Slim are the chances for Andhra Pradesh to receive the special category status from the 15th Finance Commission (2015-2020). The practice of categorising states for resource transfers from the Centre outlived its utility, the commission chairman NK Singh said on Thursday, but added that his mandate indeed included working towards “equitable and balanced growth” across regions and lifting those states which are well below national average against various development parameters, above a certain threshold. Singh’s promise, however, doesn’t mean much to Andhra Pradesh as a backwardness index similar to the ones recent finance commissions have employed is unlikely to put it particularly down in the pecking order, to be able to qualify for a largesse. AP is resource-constrained (its revenue deficit is very high), but it doesn’t fare very badly among states in terms of development indicators such as education, health, household amenities, poverty rate, female literacy, physical connectivity and the like which a backwardness index is likely to comprise.

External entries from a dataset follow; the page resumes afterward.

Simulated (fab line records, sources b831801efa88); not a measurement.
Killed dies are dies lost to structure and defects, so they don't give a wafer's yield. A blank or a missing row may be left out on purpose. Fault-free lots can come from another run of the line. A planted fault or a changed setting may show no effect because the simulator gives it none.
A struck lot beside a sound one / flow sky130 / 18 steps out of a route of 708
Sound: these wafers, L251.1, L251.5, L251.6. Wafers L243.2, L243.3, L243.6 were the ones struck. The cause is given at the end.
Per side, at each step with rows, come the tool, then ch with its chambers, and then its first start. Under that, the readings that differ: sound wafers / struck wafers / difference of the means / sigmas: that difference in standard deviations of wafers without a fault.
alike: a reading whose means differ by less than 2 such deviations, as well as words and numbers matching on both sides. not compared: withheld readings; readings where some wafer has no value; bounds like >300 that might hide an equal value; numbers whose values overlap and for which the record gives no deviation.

Singh was responding to a question during the Indian Express group’s Idea Exchange programme as to how his commission was to take on board Andhra Pradesh’s demand for special category tag (finance minister Arun Jaitley has, citing the 14th Finance Commission report that recommended elimination of categories among states, refused to accede to the demand). Late Wednesday evening, Andhra chief minister N Chandrababu Naidu had withdrawn two TDP ministries from the Union Cabinet, protesting the Centre’s refusal to accept the state’s demands for the special category tag and various attendant and other financial succours. Successive finance commissions ascribed high weights to both population and the index of backwardness while determining inter se distribution of resources among states, Singh noted, adding that it was well within the 15th Commission’s brief to revisit the index. “We will have fresh data (to compute) an index of backwardness,” he said. Earlier, a panel headed by former RBI governor Raghuram Rajan had developed the multidimensional index to identify backwardness among states. As per the Rajan index, Odisha came in as the country’s least developed state, followed by Bihar and Madhya Pradesh, while then undivided Andhra Pradesh did not figure even on the list of the 10 under-developed states. “One of the things which is part of my terms of reference is certainly to look at equitable regional growth…all the finance commissions, which looked into the question of extent to which some states are well below the average mean of national per capita income on human resource development index, in terms of infrastructure etc., have (given) special attention (to such states).
The special categoy status in the case of for very backward states was one of the means for backward states to catch up with the national average. However, the issue really before us is not special category status, but to address our terms of reference (ToR). One of the areas in ToR is fostering equitable and balanced regional development. Certainly, we will look at index of backwardness of the states,” Singh, also a former finance secretary, said. Although the Centre denied SCS to AP – this tag is practically confined to the eight states in the north-east and the hilly states of J&K, Himachal Pradesh and Uttarakhand – it has promised the coastal state “monetary equivalent” of what the title would entail. It also said all promises made to the new AP under the AP Reorganisation Act 2014 would be fulfilled. Jaitley had indicated that giving AP special category tag would open a pandora’s box as it could give credence to such demands already voiced by Bihar, Chhattisgarh, Jharkhand, Odisha, Rajasthan and Uttar Pradesh.